Spanish police detained Buchanan last year at the request of the FBI’s Los Angeles unit in Palma de Mallorca, when he was about to leave the country for Naples on a chartered flight (see: Spanish Police Bust Alleged Leader of Scattered Spider).
Spanish authorities say Buchanan, who operated under the alias “Tyler,” is the suspected head of Scattered Spider, a prolific cybercrime group that allegedly hacked 130 companies, including 45 in the United States.
Alleged victims of the group include MGM Resorts, Clorox and cryptocurrency trading platform Coinbase Global. The group is estimated to have stolen 391 bitcoins, valued over $27 million from its victims, Spanish police said. The group is known for tricking help desks using their native English-speaking skills, running SIM-swap and phishing attacks, overwhelming targets with multifactor authentication push requests and demanding massive ransoms from victims (see: Will Arrests Squash Scattered Spider’s Cybercrime Assault?).
An FBI affidavit says an IP address leased by Buchanan during 2022 logged onto a NameCheap domain name registrar account used to create domains designed to mimic telecommunications, cryptocurrency exchange and tech companies. The IP address led Police Scotland to search Buchanan’s address, where officers seized approximately 20 devices.
Forensic copies of the devices showed that Buchanan apparently used a phishing kit to transmit stolen credentials to other members of Scattered Spider over a Telegram channel. Investigators also found that Buchanan registered at least one phishing domain and controlled a Gmail address used to register other phishing domains, including one impersonating single sign on provider Okta.
Scattered Spider, also tracked as UNC3944, Scatter Swine, and Muddled Libra, first emerged in late 2022 and consists of members from the United States and the United Kingdom. Noah Urban, a leading member the hacking group and known as “King Bob,” pleaded guilty earlier this month to federal charges tied to a string of cyberattacks on major U.S. companies.

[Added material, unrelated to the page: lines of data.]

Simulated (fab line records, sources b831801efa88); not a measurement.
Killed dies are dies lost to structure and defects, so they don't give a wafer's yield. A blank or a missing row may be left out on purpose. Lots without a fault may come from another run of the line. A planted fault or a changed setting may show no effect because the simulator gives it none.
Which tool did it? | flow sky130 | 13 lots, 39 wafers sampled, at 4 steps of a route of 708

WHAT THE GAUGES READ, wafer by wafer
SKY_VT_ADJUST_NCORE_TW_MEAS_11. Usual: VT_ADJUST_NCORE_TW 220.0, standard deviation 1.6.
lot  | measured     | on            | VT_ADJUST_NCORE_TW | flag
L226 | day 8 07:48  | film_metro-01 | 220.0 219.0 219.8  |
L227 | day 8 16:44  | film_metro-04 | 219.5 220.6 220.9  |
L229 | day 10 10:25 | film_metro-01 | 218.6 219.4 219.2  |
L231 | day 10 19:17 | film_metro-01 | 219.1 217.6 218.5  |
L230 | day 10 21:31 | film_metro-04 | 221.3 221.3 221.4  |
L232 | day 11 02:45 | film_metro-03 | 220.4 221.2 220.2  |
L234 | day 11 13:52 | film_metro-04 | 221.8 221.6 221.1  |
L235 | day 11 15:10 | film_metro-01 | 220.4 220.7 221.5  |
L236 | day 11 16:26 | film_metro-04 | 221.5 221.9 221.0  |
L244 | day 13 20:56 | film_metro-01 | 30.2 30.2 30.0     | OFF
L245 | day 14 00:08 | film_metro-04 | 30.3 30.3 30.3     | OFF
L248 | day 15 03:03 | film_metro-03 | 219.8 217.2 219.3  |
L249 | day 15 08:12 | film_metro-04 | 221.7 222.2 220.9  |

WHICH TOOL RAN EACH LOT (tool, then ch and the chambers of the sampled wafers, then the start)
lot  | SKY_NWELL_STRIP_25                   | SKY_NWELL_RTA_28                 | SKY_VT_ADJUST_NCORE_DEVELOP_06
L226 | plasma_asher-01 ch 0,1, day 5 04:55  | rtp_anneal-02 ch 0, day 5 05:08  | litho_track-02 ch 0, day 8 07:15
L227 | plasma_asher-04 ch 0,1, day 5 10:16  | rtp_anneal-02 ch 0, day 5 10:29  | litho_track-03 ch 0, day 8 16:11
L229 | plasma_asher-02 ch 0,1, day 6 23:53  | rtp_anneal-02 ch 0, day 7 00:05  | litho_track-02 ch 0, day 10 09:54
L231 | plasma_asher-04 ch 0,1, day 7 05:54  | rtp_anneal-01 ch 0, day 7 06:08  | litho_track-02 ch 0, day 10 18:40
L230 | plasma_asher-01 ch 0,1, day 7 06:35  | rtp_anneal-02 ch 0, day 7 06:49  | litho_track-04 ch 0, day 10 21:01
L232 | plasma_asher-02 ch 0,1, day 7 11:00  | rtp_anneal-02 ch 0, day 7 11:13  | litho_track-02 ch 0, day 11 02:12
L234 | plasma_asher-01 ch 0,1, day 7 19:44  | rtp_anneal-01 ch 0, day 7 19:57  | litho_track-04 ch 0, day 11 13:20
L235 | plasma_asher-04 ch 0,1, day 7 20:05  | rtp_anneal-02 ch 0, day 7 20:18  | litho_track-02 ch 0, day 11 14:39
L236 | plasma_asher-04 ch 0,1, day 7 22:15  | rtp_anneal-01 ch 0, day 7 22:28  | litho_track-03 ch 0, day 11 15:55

Federal prosecutors indicated three other suspected members of Scattered Spider in addition to Urban and Buchanan in a grand jury indictment unsealed late last year (see: Feds Indict 5 Suspects Tied to Scattered Spider Cybercrime).
The group stayed active throughout 2024, regularly targeting cloud infrastructure for credential theft, a recent Google Mandiant report said in a recent report.